“And here may I speak of what may be written about you? Never be either elated by good notices or dejected by bad ones. If you have failed in a part you will be quite aware of the fact, and to be told so in print, although a little humiliating, is something which the greatest actors have had to put up with, so why worry? If you have been savagely attacked take it philosophically. To be praised of course is very pleasant, but only get really excited about it if the writer of a good notice is someone on whose opinion you set great score. A certain section of these gentlemen endeavour in their notices to be thought extremely clever themselves (Kenneth Tynan perhaps?) and, this being so, only the minority are to be taken as profound and unbiased experts.”
Admittedly Seymour Hicks here is discussing performance, and as a stage performer I have always been fortunate enough to have been treated kindly by the critics but, as a playwright, that is an entirely different matter. I have had two plays put on in London and twice the critics with hardly an exception have given the play a thorough mauling so I think I know how an actor would feel getting the same treatment. I am writing this after my previous remarks about the actress playing Mrs Barrie in the movie “Finding Neverland”. Stage performances are ephemeral: if you’re bad in a play it can be for the most part forgotten, certainly never resurrected; film unfortunately is not and if you have been pretty rotten it is there for keeps. I was never much good at acting for film until very very late in life when I was cast as a murdering paedophile in a BBC docu-drama “The Lost Boys”. Fortunately all the parts I had in film and television up to that point were small so did not attract the attention of any critic, clever or otherwise.

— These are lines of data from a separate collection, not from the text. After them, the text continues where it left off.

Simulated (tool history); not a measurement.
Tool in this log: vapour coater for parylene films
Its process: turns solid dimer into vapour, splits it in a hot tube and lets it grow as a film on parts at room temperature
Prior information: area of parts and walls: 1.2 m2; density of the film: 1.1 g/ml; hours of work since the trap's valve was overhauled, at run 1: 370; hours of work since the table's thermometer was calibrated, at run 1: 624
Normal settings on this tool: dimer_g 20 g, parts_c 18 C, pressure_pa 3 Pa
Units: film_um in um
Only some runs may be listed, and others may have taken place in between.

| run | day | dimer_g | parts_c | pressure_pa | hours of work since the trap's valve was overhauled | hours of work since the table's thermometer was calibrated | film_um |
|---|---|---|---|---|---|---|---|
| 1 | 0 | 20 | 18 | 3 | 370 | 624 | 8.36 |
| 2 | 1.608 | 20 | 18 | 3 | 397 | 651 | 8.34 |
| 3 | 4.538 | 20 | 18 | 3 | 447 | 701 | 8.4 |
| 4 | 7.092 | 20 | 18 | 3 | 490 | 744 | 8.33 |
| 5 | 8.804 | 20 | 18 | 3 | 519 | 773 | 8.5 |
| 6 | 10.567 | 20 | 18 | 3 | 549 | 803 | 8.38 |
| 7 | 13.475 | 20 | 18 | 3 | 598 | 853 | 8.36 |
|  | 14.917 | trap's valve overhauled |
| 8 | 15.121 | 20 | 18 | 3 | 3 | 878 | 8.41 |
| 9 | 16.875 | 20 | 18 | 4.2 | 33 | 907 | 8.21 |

Things got so bad with the critics that at one point The Royal Court in London threatened to ban them from the theatre. This set up howls of outrage and cries of depriving journalists of their livelihood. What do critics think they do in turn when the boot is on their foot? Those who have read my autobiography “No Official Umbrella” will know a whole chapter is devoted to my play “The 88” which was produced at The Old Vic thirty years ago. It took fourteen years after completion for it to be produced and it came off in fourteen nights thanks to the critics. And was it the play that was at fault? Was it really as bad as they made it out to be? Judging by audience reaction I would say not, but it was most certainly the subject t matter they took objection to – this was not fair on the play itself and, as Douglas sometimes reminds me, even after thirty years it still hurts.